We suggest using channel 8, with channel guard slot 8 as the "calling" channel.
If boaters set their radio to this frequency/channel guard while cruising, every-one could contact everyone else.
One would "call" on this channel and as soon as contact was made, change to another channel and channel guard. We could use channel 7, with channel guard 7, as the "talk" channel, just to make it easier when changing.
The idea is to enable boats to call & talk to each other when approaching tunnels/bridges, communicate with friends, communicate with the "trading boats" for coal/gas/wood etc. We could even possibly involve marina's & pubs so you could communicate with them without having to find phone numbers etc.

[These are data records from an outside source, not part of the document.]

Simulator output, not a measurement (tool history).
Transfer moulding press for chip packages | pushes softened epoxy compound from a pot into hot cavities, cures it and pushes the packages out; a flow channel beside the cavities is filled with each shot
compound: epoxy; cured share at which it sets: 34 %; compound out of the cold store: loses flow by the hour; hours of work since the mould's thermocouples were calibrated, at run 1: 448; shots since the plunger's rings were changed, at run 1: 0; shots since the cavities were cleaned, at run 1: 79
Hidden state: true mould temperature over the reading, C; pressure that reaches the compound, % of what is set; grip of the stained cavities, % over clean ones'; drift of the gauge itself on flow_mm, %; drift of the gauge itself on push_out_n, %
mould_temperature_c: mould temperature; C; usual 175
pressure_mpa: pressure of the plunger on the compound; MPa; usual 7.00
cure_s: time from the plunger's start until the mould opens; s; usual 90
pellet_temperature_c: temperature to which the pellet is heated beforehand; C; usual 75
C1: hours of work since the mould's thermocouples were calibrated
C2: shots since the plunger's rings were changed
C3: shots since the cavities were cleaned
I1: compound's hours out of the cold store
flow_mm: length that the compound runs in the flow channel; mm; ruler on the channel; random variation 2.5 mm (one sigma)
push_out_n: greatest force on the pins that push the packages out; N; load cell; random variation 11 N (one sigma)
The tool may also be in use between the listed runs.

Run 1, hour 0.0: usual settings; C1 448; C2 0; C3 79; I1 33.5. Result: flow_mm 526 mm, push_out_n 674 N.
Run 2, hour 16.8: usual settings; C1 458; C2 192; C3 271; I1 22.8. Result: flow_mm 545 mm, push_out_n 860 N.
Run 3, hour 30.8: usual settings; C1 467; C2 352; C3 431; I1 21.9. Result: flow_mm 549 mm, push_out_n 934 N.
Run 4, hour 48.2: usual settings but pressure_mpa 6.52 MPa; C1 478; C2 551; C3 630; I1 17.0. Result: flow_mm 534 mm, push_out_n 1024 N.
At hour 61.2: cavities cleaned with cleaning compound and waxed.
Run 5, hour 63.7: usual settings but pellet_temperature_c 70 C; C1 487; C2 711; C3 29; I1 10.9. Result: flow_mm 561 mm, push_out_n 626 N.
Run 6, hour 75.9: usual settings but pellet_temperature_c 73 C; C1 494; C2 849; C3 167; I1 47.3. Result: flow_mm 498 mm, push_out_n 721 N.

We are also looking at the newly opened, (as opposed to the old F.M. only) 27 Mhz Citizens Band as this offers far more range. At present though, it still requires a licence, only F.M. and A.M. operation is legal, legal units are expensive and the equipment requires installation of an aerial etc on the boat.
The PMR446 band is hand-held units only and very short range - about a mile at most. It is licence free and the price of units has dropped dramatically over the last few month's - Maplin is selling them at £25.00 a pair at the moment, January 2005.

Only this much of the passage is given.